Quality eLine Newsletter
January 2004
Vol. 6, No. 1

Six Sigma and More: 
Differentiation and ‘corporate aikido’

by David R. Schwinn

As several of us were recently discussing new ways to approach managing and leading, Scottie Putnam, a wonderfully creative friend and colleague, handed me a book, Corporate Aikido (Robert Pino, New York, McGraw-Hill, 1999). Pino suggests that destroying the competition by resisting or counterattacking is not desirable. Aikido is an Eastern martial arts form that redirects the opponent’s energy so that it can do no harm.

That theme struck a chord. My first recollection came from a story in a similar, but even more profound book, The Te of Piglet (Benjamin Hoff, New York, Penguin books, 1992):

A horse was tied outside a shop in a narrow Chinese village street. Whenever anyone would try to walk by, the horse would kick him. Before long, a small crowd of villagers had gathered near the shop, arguing about how best to get past the dangerous horse. Suddenly, someone came running. ‘The Old Master is coming,’ he shouted. ‘He’ll know what to do!’

The crowd watched eagerly as the Old Master came around the corner, saw the horse, turned, and walked down another street.

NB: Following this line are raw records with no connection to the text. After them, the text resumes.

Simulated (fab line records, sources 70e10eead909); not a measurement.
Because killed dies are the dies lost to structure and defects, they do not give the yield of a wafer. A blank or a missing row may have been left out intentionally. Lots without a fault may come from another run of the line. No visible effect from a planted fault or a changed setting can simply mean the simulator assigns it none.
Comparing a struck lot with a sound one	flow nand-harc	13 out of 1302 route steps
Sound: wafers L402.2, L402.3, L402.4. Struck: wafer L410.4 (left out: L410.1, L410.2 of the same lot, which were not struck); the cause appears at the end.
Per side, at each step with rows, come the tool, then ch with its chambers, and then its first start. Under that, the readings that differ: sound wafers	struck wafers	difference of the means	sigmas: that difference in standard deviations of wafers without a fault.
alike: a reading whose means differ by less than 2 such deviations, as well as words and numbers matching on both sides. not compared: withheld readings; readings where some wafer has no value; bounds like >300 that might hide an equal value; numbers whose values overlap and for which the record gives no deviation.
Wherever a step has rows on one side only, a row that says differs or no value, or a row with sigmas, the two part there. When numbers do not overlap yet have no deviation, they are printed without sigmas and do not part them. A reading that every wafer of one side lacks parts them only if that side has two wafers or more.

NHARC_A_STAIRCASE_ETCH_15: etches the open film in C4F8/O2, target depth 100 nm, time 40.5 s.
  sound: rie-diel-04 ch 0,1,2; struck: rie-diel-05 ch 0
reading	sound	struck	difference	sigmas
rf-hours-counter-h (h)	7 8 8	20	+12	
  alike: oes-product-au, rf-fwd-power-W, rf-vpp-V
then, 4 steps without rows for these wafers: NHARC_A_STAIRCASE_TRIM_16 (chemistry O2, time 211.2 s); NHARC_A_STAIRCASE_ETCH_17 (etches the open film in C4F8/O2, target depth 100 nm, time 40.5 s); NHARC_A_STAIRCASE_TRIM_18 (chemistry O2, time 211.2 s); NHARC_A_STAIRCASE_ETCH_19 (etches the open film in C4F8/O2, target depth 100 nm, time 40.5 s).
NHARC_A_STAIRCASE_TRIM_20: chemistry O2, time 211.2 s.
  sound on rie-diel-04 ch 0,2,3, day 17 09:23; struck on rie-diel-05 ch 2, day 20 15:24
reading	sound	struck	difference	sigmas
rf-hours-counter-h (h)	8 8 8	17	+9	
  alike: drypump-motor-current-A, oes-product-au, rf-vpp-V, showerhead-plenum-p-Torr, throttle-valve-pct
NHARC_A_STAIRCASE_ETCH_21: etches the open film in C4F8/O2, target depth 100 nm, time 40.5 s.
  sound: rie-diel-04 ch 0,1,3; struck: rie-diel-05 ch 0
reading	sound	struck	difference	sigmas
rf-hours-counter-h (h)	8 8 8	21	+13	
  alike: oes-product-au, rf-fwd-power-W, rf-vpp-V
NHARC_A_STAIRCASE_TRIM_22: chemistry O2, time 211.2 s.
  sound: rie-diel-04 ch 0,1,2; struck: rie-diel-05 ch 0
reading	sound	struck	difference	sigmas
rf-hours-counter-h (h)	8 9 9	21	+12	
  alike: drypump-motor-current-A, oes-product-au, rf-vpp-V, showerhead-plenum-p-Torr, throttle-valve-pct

Another recollection immediately followed -- from Marketing 101. Avoid direct competition. Find a niche. Differentiate yourself in the marketplace. Quality, of course, became a differentiator in the 1970s and 1980s. Many Six Sigma advocates believe that it is still a differentiator. Others say speed and price are now the key differentiators. Others say flexibility and ecological sustainability are the current differentiators. I think differentiation is critical to success. I also think customers will know it when they see it for a particular product, service, and/or organization. Until they tell you by their purchasing decisions, it’s a crap shoot to figure out how to differentiate yourself.

Well, maybe it’s not quite a crap shoot. Ford avoided going out of business in the early 1980s by carefully watching market share shift toward Toyota, analyzing why it was happening, and committing to improving quality, Toyota’s differentiating characteristic. Pino would call that the Aikido strategy of rendering the opponent’s power redundant. That is a good way to slow down, stop, or even turn around the market loss, but, I think, it is probably not enough.

Another approach toward a strategy for differentiation is to look for opportunities and trends. Look for what’s hot. For example, every year Entrepreneur magazine publishes a “What’s hot” list of new businesses. Futurists, economists, authors, and other observers and soothsayers are always examining what’s happening, and projecting the future. Some of them are probably worth checking out. Alvin Toffler comes to mind.

Here are a few things that are happening today. Homeland Security is hot. So is the rebuilding of Iraq. Information technology is not yet a mature industry. HIV/AIDS is a challenge to which the world seems to be increasingly sensitive. The covers of the newsweeklies frequently are examining trends such as more people meditating, more people having babies later in life, more people with more than one job, increasing levels of poverty, and increasing international trade.

Another way to find out what’s going on is to talk to your friends, neighbors, relatives, employees, and especially your customers, to find out what’s changing and challenging for them. Any of these approaches could lead to a new opportunity or a new problem to solve.
Blend these observations with an internal examination of your competencies. If those competencies are core, the journey will be easier. But difficult journeys may be more interesting and more fruitful.

So differentiate yourself by making change in those areas the customer is most likely to care about. Change your products, your services, and your processes. But don’t just think about your core throughput processes. Change your back room processes, your decision-making processes, and your learning processes. Six Sigma, as I’ve said before, is a powerful approach to accomplishing these changes. But as Robert Pino points out, it may not be enough. Six Sigma improves that which already exists, but that may not be enough to differentiate you in the customers’ eyes.

So while you’re pursuing Six Sigma, be ever ready to create new markets, new products, new services, new processes, new structures, and even new missions and values, or you may become nearly perfect at something no one cares about, viewpoints.